REUTERS | Luke MacGregor

What’s on the agenda for in-house lawyers in July 2023?

A consultation on the UK Corporate Governance Code is the most high-profile development to keep track of this month. In-house lawyers should also be aware of a call for evidence for the non-financial reporting information review and another on the role that lawyers’ conduct can play in the misuse of non-disclosure agreements.

Corporate governance

The FRC has published for consultation proposed revisions to the UK Corporate Governance Code. Proposed amendments include that all significant director appointments should be listed in the annual report, describing how each director has sufficient time to undertake their role effectively in light of other commitments, with annual board performance reviews considering directors’ other commitments and ability to discharge responsibilities.

There are also proposals to strengthen the Code in relation to diversity and inclusion (for example, appointments and succession plans should promote equal opportunity, and diversity and inclusion of protected and non-protected characteristics). The deadline for responses to the consultation is 13 September 2023.

Financial and narrative reporting

The Department for Business and Trade has published a call for evidence for the non-financial reporting information review. The call for evidence seeks views on, among other things:

  • The costs and benefits of producing non-financial information.
  • The value of information produced.
  • How the non-financial reporting regime might be improved in the future.

The deadline for responses is 16 August.

Non-disclosure agreements

The Legal Services Board (LSB) has issued a call for evidence on the role that lawyers’ conduct can play in the misuse of non-disclosure agreements (NDAs) and how additional regulation might help lawyers meet their professional ethical obligations. The LSB said that, while most NDAs are lawful and can legitimately be used to protect sensitive business information, there are increasing concerns about their misuse to conceal unlawful wrongdoing, such as discrimination and harassment, as well as conduct that is not unlawful, such as bullying. The call for evidence runs until 14 July.

Economic Crime and Corporate Transparency Bill

The government has announced plans to reform the identification doctrine by bringing senior managers within scope of who can be considered the “directing mind and will” of a business. Currently a company can only be criminally liable where the commission of the offence can be attributed to someone who at the material time was the “directing mind and will” of the company. This principle is known as the identification principle. The new proposal to reform the identification doctrine will be added to the Economic Crime and Corporate Transparency Bill.

ESG and sustainability

The European Parliament plenary session has adopted amendments to the text of the European Commission proposal for a Directive of the European Parliament and of the Council on Corporate Sustainability Due Diligence and amending Directive (EU) 2019/1937. The proposed Directive lays down rules on obligations for companies regarding actual and potential human rights adverse impacts and environmental adverse impacts, with respect to their own operations, the operations of their subsidiaries and their value chain.
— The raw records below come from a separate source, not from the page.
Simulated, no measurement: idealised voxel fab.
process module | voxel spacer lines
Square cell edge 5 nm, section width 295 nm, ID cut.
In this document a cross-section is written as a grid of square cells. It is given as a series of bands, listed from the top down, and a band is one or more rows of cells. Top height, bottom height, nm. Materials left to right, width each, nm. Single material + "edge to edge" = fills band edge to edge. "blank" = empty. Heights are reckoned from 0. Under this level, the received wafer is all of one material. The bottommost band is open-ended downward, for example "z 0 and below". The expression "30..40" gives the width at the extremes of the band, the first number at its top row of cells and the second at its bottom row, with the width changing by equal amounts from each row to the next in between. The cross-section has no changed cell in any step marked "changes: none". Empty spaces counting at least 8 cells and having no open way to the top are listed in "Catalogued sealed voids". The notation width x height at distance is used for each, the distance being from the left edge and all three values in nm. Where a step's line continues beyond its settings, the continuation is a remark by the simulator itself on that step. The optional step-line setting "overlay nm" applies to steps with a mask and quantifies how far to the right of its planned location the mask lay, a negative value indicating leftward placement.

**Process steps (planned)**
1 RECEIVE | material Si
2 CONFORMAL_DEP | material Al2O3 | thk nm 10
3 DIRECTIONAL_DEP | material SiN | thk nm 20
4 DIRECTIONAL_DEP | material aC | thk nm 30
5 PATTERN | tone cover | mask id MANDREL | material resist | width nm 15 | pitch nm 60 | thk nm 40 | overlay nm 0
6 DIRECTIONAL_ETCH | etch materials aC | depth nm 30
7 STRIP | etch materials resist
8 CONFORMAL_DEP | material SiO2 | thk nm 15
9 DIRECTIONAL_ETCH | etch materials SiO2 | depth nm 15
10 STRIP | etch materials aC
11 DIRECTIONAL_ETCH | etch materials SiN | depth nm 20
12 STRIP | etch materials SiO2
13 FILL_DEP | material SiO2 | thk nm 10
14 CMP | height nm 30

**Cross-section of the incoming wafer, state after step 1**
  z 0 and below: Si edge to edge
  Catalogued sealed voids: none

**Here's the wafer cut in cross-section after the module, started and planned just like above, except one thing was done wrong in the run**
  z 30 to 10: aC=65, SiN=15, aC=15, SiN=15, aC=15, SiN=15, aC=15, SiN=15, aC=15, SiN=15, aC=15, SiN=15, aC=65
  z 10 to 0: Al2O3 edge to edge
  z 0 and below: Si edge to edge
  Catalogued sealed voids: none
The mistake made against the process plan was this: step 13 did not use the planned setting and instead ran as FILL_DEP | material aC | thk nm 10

The European Commission has published a consultation on a proposed Delegated Regulation setting out a first set of EU sustainability reporting standards to support the Corporate Sustainability Reporting Directive 2022 ((EU) 2022/2464). The consultation closes on 7 July.

The UN Environment Programme Finance Initiative has published guidance for businesses and financial institutions on measuring business dependencies on nature. The guidance sets out how to measure the key components of business dependencies on nature.

The Science Based Targets (SBT) Network has published the world’s first science-based targets for nature, to mobilise businesses to address nature loss and climate change together. The new targets for nature provide guidance for companies to holistically assess and prioritise their environmental impacts, and to prepare to set targets, beginning with freshwater and land, alongside climate targets through the SBT initiative.

Data protection

The Information Commissioner’s Office (ICO) has published a new report, ICO tech futures: neurotechnology, which examines the processing of information that is directly produced by the brain and nervous system (neurodata), and the potential impact of neurotechnology and neurodata on data privacy rights. Neurotechnology is already deployed in the health sector and being rapidly adopted for use in the personal wellbeing, sports and marketing sectors, and monitoring people in the workplace.

Artificial intelligence (AI)

A Private Members’ Bill has been introduced to the House of Commons which, if enacted, would regulate the use of AI technologies in the workplace and make provision about workers’ and trade union rights in relation to the use of AI technologies.

The Centre for Data Ethics and Innovation has published a report on Enabling responsible access to demographic data to make AI systems fairer. The report sets out approaches to accessing demographic data for bias detection and mitigation.

Dates for your diary

3 July

Digital Market Act (DMA) starts implementation phase.

Deadline for potential gatekeepers to notify the European Commission if they meet the thresholds under the DMA.

IPEC small claims filed in person in London or online transferred to Manchester from this date.

5 July

Consultation on DMA compliance report template closes.

7 July

Consultation on reforms to the Working Time Regulations 1998, holiday pay and TUPE closes.

12 July

Changes to Madrid protocol fees for UK designations and renewals come into force.

Foreign Subsidies Regulation enters “implementation phase”.

18 July

Call for evidence on Digital Markets, Competition and Consumer Bill closes.

21 July

Consultation on amendments to Rule 21 (restrictions on frustrating action) of the Takeover Code closes.

28 July

Government response to consultation on duty to report on payment practices expected.